Hello,
I’m using a TROSynapseSuperTCPServer
server paired with a TROBinMessage
. I also have a TROInMemorySessionManager
plugged into a TROInMemoryEventRepository
that uses its own TROBinMessage
for communication.
This works quite well, with dozens of clients at a time all sending requests to the server. The server also sends events on a regular basis to some of its connected clients via calls like this:
GetNewEventSinkWriter.SendPingEvent(SessionId, Parameter);
However, it happens that I hit a complete stall in the communication between the clients and the server, in that no new request can be made for a while.
I have a “health check” method that detects such a situation and gives me a complete stack trace for all threads running at the time it happens.
What I have noticed is that most threads are stuck in TRORemoteDataModule.DoOnActivate
which waits for TROCustomSessionManager.FindSession
to return after it has been able to acquire its lock on fCritical
I say most threads, because there is one thread that is stuck on waiting on something else, namely the fCritical
section of the event repository. This thread has the following call stack:
System.SyncObjs TCriticalSection.Acquire
uROEventRepository 749 +2 TROInMemoryEventRepository.DoRemoveSession
uROEventRepository 497 +6 TROEventRepository.RemoveSession
uROEventRepository 505 +1 TROEventRepository.RemoveSession
uROEventRepository 917 +13 TROInMemoryEventRepository.SessionsChangedNotification
uROSessions 996 +2 TROCustomSessionManager.DoNotifySessionsChangesListener
uROSessions 801 +20 TROCustomSessionManager.DeleteSession
uRORemoteDataModule 331 +12 TRORemoteDataModule.DoOnDeactivate
Looking at the source for TROCustomSessionManager.DeleteSession
it is clear that this is the thread that holds SessionManager.fCritical
and thus preventing anyone else from obtaining it.

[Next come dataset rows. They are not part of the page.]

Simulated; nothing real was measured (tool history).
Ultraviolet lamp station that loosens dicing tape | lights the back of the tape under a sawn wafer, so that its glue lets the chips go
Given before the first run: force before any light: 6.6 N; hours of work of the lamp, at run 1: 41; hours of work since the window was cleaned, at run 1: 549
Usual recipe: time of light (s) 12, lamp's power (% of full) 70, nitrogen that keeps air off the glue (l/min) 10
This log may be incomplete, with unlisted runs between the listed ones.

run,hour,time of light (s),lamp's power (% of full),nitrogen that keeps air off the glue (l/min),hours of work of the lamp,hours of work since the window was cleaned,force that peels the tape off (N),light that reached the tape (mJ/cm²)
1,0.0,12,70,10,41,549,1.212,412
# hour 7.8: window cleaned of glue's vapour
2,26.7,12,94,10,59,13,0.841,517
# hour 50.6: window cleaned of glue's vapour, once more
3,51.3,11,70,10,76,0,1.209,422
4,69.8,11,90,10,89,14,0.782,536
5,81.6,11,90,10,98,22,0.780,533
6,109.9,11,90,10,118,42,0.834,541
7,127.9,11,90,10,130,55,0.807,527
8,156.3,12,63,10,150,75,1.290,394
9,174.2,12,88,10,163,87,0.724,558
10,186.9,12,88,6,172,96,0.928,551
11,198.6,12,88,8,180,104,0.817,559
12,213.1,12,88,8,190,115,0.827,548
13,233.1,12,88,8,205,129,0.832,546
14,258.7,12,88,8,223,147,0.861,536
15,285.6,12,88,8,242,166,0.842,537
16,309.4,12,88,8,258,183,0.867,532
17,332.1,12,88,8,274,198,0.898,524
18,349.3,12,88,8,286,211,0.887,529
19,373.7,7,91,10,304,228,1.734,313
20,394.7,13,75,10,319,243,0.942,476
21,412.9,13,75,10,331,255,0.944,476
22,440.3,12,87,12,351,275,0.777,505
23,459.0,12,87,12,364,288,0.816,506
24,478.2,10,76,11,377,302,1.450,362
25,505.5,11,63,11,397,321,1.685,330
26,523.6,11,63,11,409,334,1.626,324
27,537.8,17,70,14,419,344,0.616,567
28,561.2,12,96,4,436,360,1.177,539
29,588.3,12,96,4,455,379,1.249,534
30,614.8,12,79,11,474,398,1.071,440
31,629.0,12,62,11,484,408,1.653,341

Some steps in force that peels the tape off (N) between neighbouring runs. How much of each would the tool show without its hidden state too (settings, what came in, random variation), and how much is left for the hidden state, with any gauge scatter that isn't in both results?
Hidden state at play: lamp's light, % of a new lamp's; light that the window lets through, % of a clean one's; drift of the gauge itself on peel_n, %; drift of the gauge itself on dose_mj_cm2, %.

But this is not enough to explain what is going on, because that thread is waiting for EventRepository.fCritical
and so there must be another thread holding onto it.
And sure enough, there is one, that is right in the middle of dispatching the event presented above. That thread has the following call stack:
System.SyncObjs THandleObject.WaitFor
uROBaseSuperTcpConnection 1142 +4 TROBaseSuperChannelWorker.WaitForAck
uROBaseSuperTCPServer 232 +30 TSendEvent.Callback
uROBaseSuperTCPServer 457 +6 TROSCServerWorker.DispatchEvent
uROEventRepository 1130 +3 TIROActiveEventServerList.DispatchEvent
uROEventRepository 716 +37 TROInMemoryEventRepository.DoStoreEventData
uROEventRepository 532 +2 TROEventRepository.StoreEventData
uROEventRepository 538 +1 TROEventRepository.StoreEventData
uROBaseSuperTCPServer 247 +45 TSendEvent.Callback
uROBaseSuperTCPServer 457 +6 TROSCServerWorker.DispatchEvent
uROEventRepository 1130 +3 TIROActiveEventServerList.DispatchEvent
uROEventRepository 716 +37 TROInMemoryEventRepository.DoStoreEventData
uROEventRepository 532 +2 TROEventRepository.StoreEventData
MyServerLibrary_Invk 1801 +10 TMyEventSink_Writer.SendPingEvent
The call to TROInMemoryEventRepository.DoStoreEventData
is done while holding EventRepository.fCritical
and because it goes all the way to TROBaseSuperChannelWorker.WaitForAck
, the critical section is held for the duration of ROServer.AckWaitTimeout
which by default is 10 seconds.
However, as can be seen in the call stack, there is a retry done on this because TSendEvent.Callback
went through its except
part, most likely because a first timeout of 10 seconds already occurred.
I don’t know why the Ack never arrives but the fact that it’s holding onto EventRepository.fCritical
which in turn leads another thread to hold onto Session.fCritical
is a sure way to block every client of services that are using the session manager.
Also, I’m worried that there is an infinite recursion between TSendEvent.Callback
and TROInMemoryEventRepository.DoStoreEventData
as they call each other via the except
part and I could not see any stop condition in there. But I may have missed it, this code is not that clear to me.
The call stacks above are from SDK version 10.0.0.1489 but looking at the what’s new for later versions, I don’t think any change happened in this area.
I know you will ask me for a test application that reproduces the issue, and I’m still trying to create one, but in the meantime, does this ring a bell to you?
Do you have any suggestions as to what I could try to mitigate the lengthy call to WaitForAck
? I already reduced ROServer.AckWaitTimeout
to 4 seconds, but it does not feel robust.